On this day in history…

I’m sure lots of things happened on Dec. 25th over the years, but as far as history can tell us, none of them involved any virgin giving birth to a baby named Jesus. Although later Gospel accounts have stories about Jesus being born, none of them tell us what day that was, or even give us any clear indication of what time of year. It wasn’t until centuries later that Christians are reported as associating any particular holy day with the story of “The Nativity.”

That’s rather interesting, because it’s consistent with the theory that Jesus was not, in fact, ever born.

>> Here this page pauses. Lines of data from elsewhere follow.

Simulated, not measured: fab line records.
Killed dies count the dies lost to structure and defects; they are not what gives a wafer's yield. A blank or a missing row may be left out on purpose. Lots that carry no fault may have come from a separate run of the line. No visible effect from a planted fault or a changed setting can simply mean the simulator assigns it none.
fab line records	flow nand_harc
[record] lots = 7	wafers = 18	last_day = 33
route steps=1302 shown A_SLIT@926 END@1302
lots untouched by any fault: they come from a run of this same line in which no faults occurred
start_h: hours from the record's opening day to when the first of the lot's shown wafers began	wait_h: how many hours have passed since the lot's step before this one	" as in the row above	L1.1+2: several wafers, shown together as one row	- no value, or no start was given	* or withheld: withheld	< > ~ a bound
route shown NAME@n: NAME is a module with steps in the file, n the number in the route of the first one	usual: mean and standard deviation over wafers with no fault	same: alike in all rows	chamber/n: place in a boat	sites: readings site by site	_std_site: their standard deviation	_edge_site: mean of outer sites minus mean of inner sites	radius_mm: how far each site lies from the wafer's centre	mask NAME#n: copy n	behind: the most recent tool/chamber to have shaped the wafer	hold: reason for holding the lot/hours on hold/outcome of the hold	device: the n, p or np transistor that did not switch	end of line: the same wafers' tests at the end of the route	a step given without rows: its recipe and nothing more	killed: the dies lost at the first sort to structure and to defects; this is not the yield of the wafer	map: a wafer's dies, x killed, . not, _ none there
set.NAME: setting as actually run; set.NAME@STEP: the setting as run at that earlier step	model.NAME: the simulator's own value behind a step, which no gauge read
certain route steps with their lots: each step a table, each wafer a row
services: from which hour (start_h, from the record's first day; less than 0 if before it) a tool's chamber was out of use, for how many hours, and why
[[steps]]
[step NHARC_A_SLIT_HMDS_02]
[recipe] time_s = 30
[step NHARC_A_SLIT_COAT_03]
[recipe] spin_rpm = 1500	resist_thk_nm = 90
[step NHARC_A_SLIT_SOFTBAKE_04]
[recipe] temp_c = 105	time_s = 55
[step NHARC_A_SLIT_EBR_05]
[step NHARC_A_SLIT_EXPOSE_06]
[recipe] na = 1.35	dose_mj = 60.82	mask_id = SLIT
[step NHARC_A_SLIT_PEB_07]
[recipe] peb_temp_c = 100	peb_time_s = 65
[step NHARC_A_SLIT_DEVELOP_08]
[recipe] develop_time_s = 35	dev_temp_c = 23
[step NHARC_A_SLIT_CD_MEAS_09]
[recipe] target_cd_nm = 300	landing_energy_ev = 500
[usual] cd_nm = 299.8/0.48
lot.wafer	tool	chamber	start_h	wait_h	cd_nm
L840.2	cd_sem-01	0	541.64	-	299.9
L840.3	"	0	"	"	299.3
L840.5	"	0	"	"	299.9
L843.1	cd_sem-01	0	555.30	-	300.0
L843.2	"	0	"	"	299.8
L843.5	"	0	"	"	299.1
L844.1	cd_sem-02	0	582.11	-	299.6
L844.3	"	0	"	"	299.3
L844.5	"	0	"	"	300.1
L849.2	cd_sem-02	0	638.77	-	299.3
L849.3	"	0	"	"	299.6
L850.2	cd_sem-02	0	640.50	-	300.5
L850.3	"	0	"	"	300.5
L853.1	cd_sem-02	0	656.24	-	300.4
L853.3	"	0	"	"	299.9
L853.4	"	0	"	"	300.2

Count me among those who were initially skeptical of the theory that Jesus might be a complete myth. I started reading Richard Carrier’s book On the Historicity of Jesus with the suspicion that it would probably reflect an unjustifiable hyper-denialism. What I found instead was a well-researched exploration of prior material and ancient mystery religions that do indeed raise the possibility that the Gospel might be merely an incremental adaptation of existing legends and well-known mythic memes of the time.

The book goes into extremely great detail, which I’m obviously not going to try to reproduce here, but he brings to light such things as the story of Jesus the high priest and savior mentioned in Zechariah, and Plutarch’s story of how Romulus and Remus were conceived by a divine ghost impregnating a young maiden, and some of the common elements of faith and practice in the numerous mystery religions of the time.

The curious tale of the Nativity, and its 300 year quest to find a particular day for Jesus to be born, seems to fit this pattern. Ancient peoples placed a great deal of importance on birthdays (since so many celebrated so few of them), and it’s inconceivable that early Christians would have forgotten which day it was, or moved the celebration to a different day. Had Jesus begun his career as a purely mythical figure, though, he would not have had an original birthday, and thus it’s less surprising that the church would take a century or two to provide him with one.


  1. rjw1 says


    The Early Christians slyly assimilated pagan sacred sites and festivals into their ideology, some saints were probably originally pagan deities, so there’s nothing unusual about the Church deciding that Jesus was born on the same day as some popular pagan celebration.

    Christmas has been gradually returning to its pagan origins, most people in the West celebrate the Saturnalia/ Unconquered Sun festival and usually ignore the Christian elements, hopefully all that Jesus nonsense wil soon be forgotten.

    Io Saturnalia!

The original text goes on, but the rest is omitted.